Gin is arguably the best-liked spirit in the UK. One-in-three Brits names the drink as their favourite spirit – but how many of us actually know how gin is made?
As makers of an IWSC awarded gin, we like to think we know a thing or two about the gin-making process. In this article, we’ll guide you through how gin is made, from grain and garden to the cocktail glass. Pour yourself a g’n’t, and let’s talk stills, washes and botanicals.
Making the base spirit
The first step in making gin is to make a base spirit, very much akin to vodka. This is done by fermenting a raw ingredient that contains sugar, and then distilling the resulting liquid to increase its alcohol content.
We start by selecting the raw ingredient that will be used to make the spirit – usually a type of grain. At Wild Knight Distillery, we use barley from our local region. Other grains commonly used to make the base spirit for gin include wheat and corn. The choice of grain will define the flavour profile of the base spirit, so a good distiller chooses carefully. Premium gins are often made with locally sourced grains, which can give the spirit a distinct character and provenance.

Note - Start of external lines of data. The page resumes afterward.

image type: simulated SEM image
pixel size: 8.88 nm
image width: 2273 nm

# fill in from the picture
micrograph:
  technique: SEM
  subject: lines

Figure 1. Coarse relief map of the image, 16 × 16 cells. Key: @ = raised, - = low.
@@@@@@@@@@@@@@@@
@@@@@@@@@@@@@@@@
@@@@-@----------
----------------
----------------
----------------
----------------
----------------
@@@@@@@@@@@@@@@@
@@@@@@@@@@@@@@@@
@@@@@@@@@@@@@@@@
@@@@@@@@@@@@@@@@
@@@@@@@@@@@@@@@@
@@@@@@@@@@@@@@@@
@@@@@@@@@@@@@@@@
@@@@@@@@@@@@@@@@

Once a grain has been chosen, we can prepare it for fermentation. The milled grain is steeped in hot water to create a mash that converts starch to fermentable sugars. Once this process is completed the liquid is separated from the grains and cooled to allow the distillers yeast to be added. The yeast metabolises the sugar from the grain, producing ethanol and other alcohols as by-products. At the end of this process, we are left with a moderately alcoholic liquid called fermented wash. The wash is then distilled until a strongly alcoholic, high-purity, vodka-like base spirit is created. Finally, the base spirit is reduced down until it reaches an ABV of around 50%, ready for redistillation.
Adding flavours through redistillation
Now, here’s where we turn our base spirit into gin.
All gins are flavoured with one or more plant-derived ingredients, through a process of steeping and redistillation. The ingredients are often referred to as botanicals. Every true gin contains juniper, the berry-like female seed cones produced by various species of juniper tree. Juniper gave its name to jenever, the Dutch spirit from which gin was adapted. If a spirit doesn’t contain juniper in sufficient volumes, it cannot be called a gin.
The other botanicals added for steeping and redistillation can transform a spirit’s flavour. Widely used gin-making botanicals include corainder, cardamon, cinnamon, lime and grapefruit, to name a few. Some gin-lovers like a gin with a complex mix of botanicals. Others prefer a simpler approach that gives more prominence to the base spirit which has been used to make the gin. It’s all a matter of taste.
The traditional way to add botanicals to a gin is a process called steep and boil distillation. In this method, the juniper and any other desired botanicals are placed with the base spirit into a large vessel called a pot still. They are then left to stew for a period ranging from a few minutes to a few days, according to the distiller’s preference. The ingredients are then distilled together by boiling. This process extracts the essential oils from the botanicals and infuses them into the spirit.
Some distilleries flavour their gin using an alternative process known as vapour infusion. This is the method we use at Wild Knight Distillery to produce our Boadicea gin. The process involves placing the botanicals in baskets, above the base spirit within the still. The spirit is heated, which causes it to evaporate and rise as vapour. It then infuses with the botanicals, and finally condenses into a flavoured spirit.
Lowering the strength
After redistillation, we are left with a strongly flavoured, very strongly alcoholic distillate. This must be reduced down in alcoholic strength in order to make it safe and pleasant to consume. Typically, filtered water is added until the spirit reaches bottling strength, which usually means it has an alcohol content of about 40%. This process, usually concludes the gin-making journey.
Further steeping to make flavoured gin (optional)
If additional flavour is the goal, the distiller (or gin-drinker) may choose to add another flavour to a “finished” gin, through an additional phase of steeping with their chosen botanical.
There are two examples of this approach in the Wild Knight range – Boadicea Gin ‘Rosa’ and Boadicea Gin ‘Debaucherry’, both of which are steeped with different varieties of cherry after distillation. Other botanicals commonly used in post-distillation steeping include strawberries, rhubarb, sloes, lavender and elderflower.
You can try flavouring a gin at home by combining a classic dry gin with your chosen botanical in a sterile, sealable container such as a Kilner jar. The ratio of gin to botanical should be 1 liter to 200-400g. Leave the container for a period of days to weeks (this varies depending on the botanical used), then sieve the gin and drink it at your leisure.
The hugely satisfying final step of making gin, is bottling the spirit. Technically, any sterile, sealable bottle will suffice. In our distillery’s case, we like to push the boat out a bit, with a beautifully tall, elegant and attractively coloured bottle. Why go to all that effort learning how to make gin, if you’re not going to treat it like the special spirit it truly can be?